Thursday, July 30

Mini Reviews: July 30th Edition [Nintendo Switch eShop]

Crysis Remastered - While I wouldn’t say that Crysis is at the absolute upper echelon of FPS titles it certainly has its adherents. In particular, at the time it was released it was notable for its ambition and resource-draining outdoor environments that were a major departure from the typical enclosed corridors people were used to. The fact that the remastered version of it is up and running on the Switch, and quite well mind you, is absolutely an impressive technical achievement and even in handheld mode when we’ve come to expect some stuttering and sputtering this port manages to be respectable even if not particularly ideal. Probably my biggest struggle with the game is visibility, an issue I even had playing when docked but at times making for misery when played portably. One downside of foliage everywhere is that there’s plenty of cover to hide your enemies, most of which are wearing uniforms that themselves lend to helping people disappear in the distance, and sometimes even when they’re practically on top of you. Contrast that with it often feeling like every enemy has the eyes of a hawk and will spot you and begin shooting even while you’re struggling to isolate their position and there are passages that can be very frustrating indeed. Still, once you’ve become accustomed to your power suit, and how it can amp up your armor or stealth abilities, you’ll probably find it more often than not makes for an experience that’s just plain different (for better or worse) than your average shooter and that’s capable of satisfying a wider audience than mere FPS genre fans.

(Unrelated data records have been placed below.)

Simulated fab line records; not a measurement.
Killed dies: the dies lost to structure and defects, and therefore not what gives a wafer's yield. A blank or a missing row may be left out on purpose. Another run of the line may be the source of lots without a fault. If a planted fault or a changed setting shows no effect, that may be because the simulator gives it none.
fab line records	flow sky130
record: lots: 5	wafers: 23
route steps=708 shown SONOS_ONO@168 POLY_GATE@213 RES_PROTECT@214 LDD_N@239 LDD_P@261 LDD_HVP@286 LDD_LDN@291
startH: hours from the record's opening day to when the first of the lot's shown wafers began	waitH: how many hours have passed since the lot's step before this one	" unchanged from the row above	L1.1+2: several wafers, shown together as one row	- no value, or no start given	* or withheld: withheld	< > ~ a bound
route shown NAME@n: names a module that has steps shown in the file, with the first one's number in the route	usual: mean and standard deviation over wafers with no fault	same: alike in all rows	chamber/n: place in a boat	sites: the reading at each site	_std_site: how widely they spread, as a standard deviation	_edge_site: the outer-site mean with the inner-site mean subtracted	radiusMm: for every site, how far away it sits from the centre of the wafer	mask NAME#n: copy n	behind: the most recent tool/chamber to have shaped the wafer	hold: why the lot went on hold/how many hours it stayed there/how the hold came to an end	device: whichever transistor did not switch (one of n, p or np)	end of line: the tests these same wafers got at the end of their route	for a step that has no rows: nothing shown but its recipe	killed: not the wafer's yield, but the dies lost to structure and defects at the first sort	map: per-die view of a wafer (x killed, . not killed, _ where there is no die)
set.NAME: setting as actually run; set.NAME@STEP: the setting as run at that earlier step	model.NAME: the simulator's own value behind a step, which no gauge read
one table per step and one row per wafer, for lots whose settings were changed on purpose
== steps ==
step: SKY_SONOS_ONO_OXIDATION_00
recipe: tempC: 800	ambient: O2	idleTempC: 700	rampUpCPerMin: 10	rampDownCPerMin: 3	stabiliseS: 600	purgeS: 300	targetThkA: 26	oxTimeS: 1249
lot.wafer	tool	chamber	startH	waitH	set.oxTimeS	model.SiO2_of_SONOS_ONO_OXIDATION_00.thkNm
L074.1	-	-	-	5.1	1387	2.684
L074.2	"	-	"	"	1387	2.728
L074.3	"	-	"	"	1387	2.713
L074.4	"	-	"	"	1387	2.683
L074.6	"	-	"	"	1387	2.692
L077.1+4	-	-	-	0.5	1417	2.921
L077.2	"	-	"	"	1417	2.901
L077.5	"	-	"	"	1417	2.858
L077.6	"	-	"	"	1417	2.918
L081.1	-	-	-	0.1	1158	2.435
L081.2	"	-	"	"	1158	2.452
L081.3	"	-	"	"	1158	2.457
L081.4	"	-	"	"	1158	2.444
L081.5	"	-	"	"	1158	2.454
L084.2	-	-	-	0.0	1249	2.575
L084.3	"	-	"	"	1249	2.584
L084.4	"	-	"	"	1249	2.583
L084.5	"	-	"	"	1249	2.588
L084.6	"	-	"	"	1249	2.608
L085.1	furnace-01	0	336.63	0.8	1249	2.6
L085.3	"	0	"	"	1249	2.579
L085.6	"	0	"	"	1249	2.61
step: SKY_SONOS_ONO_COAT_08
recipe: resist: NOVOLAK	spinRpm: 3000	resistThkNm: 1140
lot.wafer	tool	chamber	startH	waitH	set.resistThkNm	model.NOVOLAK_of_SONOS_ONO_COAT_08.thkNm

Ageless - New and smart ideas on how to juice up all-to-familiar core gameplay are a mainstay of the indie gaming movement. Ageless, while its presentation is a bit on the simple and pixelated side, manages to stand out primarily because of its smart time manipulation hook, and that helps to elevate what otherwise would have felt like a generic puzzle platformer into something more worthy of your attention and praise. Granted, though I appreciate the obvious effort to create a great game experience, I would be remiss not to note that it also has some shortcomings. Though the controls work well enough there’s also something cumbersome about the combinations of buttons you’ll find yourself needing to use, and I can’t say they ever quite felt natural. Even a minor hesitation or fumbling over buttons too often results in areas and puzzles where you’ll know what you want and need to do but will find it’s hard to put it together. In others, especially as you’re still learning how best to utilize some of your abilities, the problem can be with leaps of faith the game is thinking you’ll make in terms of using what you have at your disposal in new ways in order to proceed. The concept and some of the puzzles are a great challenge, and the game has plenty going for it, but there’s just a lack of polish and refinement that’s hard to miss and may keep it from reaching the more mainstream success of some of its contemporaries.

Heroes of Hammerwatch - This is a title that has me feeling a bit torn. On the plus side anyone familiar with the likes of the classic Gauntlet series will no doubt immediately grasp the play experience, which is a very arcade-y action RPG core, with you hunting through dungeons and trying to grab all the loot you can before meeting your demise at the hands of varied monsters and lethal traps. On a positive note this edition also has a major leg up on its predecessor since it offers a load of content, which should lead to many more hours of enjoyment either solo, or hooking up with others online (for now there's no local option). Your class options do have some diversity to them, especially depending on the upgrade paths you choose, and that should also provide more incentive to attack the game more than once. All of that said, to me there’s something a bit encumbered about the experience and pacing when you get back to town and I wish it could have been a bit more streamlined to get me into the action quicker and staying in it a bit longer. If you’re down for steady-but-grindy level-building fun this is a great and fairly-priced option in terms of content, but given the competitors in the space I’m not sure it clearly stands out at the top of the pack either since it doesn’t really embrace either classic arcade simplicity or satisfyingly-deep systems, instead scouting out a more muddled and generic middle ground.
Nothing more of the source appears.